Entrenchment clause – Question mark on Validity!
Vijay Kumar (Lawyer, Madras High Court)
The Companies Act, 2013 has introduced “entrenchment” in Articles of Association. What is “Entrenchment”? As per the Oxford Dictionary “Entrenchment” means “to apply additional legal safeguards”. In legal sense it means addition of provision which makes certain amendments either more difficult or cumbersome by way of procedure or checks and safeguards. Section 5(3) of the Companies Act, 2013 for entrenchment. For ease of reference the said Section is reproduced below:
“ The articles may contain provisions for entrenchment to the effect that specified provisions of the articles may be altered only if conditions or procedures as that are more restrictive than those applicable in the case of a special resolution are met or complied with.”
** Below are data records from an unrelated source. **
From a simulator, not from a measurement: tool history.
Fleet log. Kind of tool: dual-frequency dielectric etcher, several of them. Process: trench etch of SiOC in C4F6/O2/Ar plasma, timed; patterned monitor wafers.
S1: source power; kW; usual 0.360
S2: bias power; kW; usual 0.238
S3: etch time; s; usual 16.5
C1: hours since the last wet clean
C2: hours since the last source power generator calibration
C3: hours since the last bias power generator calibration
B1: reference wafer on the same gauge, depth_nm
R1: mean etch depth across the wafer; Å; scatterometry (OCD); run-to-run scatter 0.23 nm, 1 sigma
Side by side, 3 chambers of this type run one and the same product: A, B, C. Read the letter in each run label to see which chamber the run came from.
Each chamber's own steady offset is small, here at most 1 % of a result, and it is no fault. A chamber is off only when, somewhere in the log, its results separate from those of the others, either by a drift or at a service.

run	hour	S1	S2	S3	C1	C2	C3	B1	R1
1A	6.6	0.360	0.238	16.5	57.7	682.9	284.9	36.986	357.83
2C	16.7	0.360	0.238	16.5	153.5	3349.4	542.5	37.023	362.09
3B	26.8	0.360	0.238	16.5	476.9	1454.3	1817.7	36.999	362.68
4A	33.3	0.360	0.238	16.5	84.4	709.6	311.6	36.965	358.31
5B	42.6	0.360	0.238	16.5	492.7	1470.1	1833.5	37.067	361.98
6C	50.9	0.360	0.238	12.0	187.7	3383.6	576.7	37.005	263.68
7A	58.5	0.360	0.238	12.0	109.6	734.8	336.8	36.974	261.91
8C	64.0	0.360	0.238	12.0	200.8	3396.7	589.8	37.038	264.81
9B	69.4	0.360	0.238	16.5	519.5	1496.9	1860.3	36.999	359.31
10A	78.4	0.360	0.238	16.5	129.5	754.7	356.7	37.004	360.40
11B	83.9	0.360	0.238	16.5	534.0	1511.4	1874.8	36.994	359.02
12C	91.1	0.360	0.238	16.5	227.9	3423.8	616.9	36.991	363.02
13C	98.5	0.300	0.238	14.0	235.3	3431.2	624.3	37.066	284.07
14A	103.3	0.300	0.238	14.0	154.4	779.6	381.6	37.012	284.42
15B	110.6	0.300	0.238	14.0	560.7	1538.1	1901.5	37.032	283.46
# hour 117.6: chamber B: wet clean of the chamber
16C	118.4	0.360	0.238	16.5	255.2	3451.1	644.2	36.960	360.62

Articles of Association of the Company is a business document that provides for regulations to manage the affairs of the Company. It is an agreement between the shareholders and between the Company and the shareholders. It is a public document and shareholders are presumed to have constructive notice of the regulations of the Articles of Association of the Company.
Whether the Companies Act, 1956 provided for entrenchment clause or is it an introduction made in the Companies Act, 2013? Though there was nothing specific as “entrenchment” Clause in Companies Act, 1956, the Old Act did recognise the concept of additional legal safeguards and checks and controls through judicial decisions. The Supreme Court in V.B. Rangaraj vs V.B Gopalakrishnan [1] laid down the law that private agreement between shareholders would not bind the Company unless the Articles of Association of the Company provides for such restrictions. The New Act refers to “Amendment of specified clauses of Articles of Association” as the entrenchment Clause. In effect it means that Articles of Association is a constitution document of the Company and any amendment to the specified Clauses Articles of Association may require additional conditions to be fulfilled which clauses are referred to as Entrenchment Clauses. Amendment of specified clauses also would include addition of new clauses in the Articles.
The New Act does not define entrenchment nor provides an explanation for identifying entrenchment Clause. As stated supra, entrenchment has been provided only with reference to amendment to Articles of Association. The entrenchment clause when introduced by an existing private Company, the same needs to be approved by all shareholders and in case of public limited Company the same needs to be approved by Special resolution. The reason for variance in manner of voting in Private and Public Company limited by shares for introduction of entrenchment Clause is not reasoned. In fact there needs to be special procedure even to introduce such entrenchment Clause in Public Company as Promoters may overpower the minority shareholders and bring in these restrictions much against the wish of minority.
Eg: Unless the Agarwal family which holds not less than 10% of paid up capital of the Company (Listed) votes in favour of amendment of Articles of Association, there cannot be any amendment of Articles. This Clause is unreasonable in case of public listed Company
The Entrenchment Clause, however, needs to be in accordance with the Memorandum of Association of the Company and the Companies Act, 2013. Any entrenchment Clause which is against the provision of Companies Act, 2013 or Memorandum of Association is void and unenforceable. The additional safeguard provided by the Entrenchment Clause will raise number of legal issues about their validity. Whether the validity of Entrenchment Clause can be tested on the grounds of reasonableness is a moot question. For example-
- Whether any Clause in the Articles of Association which grants special rights in terms of voting or veto power to a minority group against the wisdom of majority of shareholders is valid or is such clause against the very basis of corporate democracy of one share one vote and that all shares rank pari passu?
- Can a public listed Company by virtue of entrenchment Clause grant special privilege to its Promoters in terms of voting powers on Amendment to Articles of Association?
Entrenchment Clause as defined supra requires registration with Registrar of Companies. Any clause in Articles which grants veto right to Banks or Venture Capital Investor on issues/proposal of Company like raising of capital, sale of undertaking of the Company etc. are not entrenchment Clauses and are mere clauses regulating the business decision making of the Company.
Finally, the term ‘Entrenchment’ and the procedure associated with it is an introduction in the New Act. However the concept of additional safeguards or additional compliance for bringing about amendment to Articles which is constitutional document of Company has always been recognised. It is shareholders document and shareholders are free to agree upon its terms.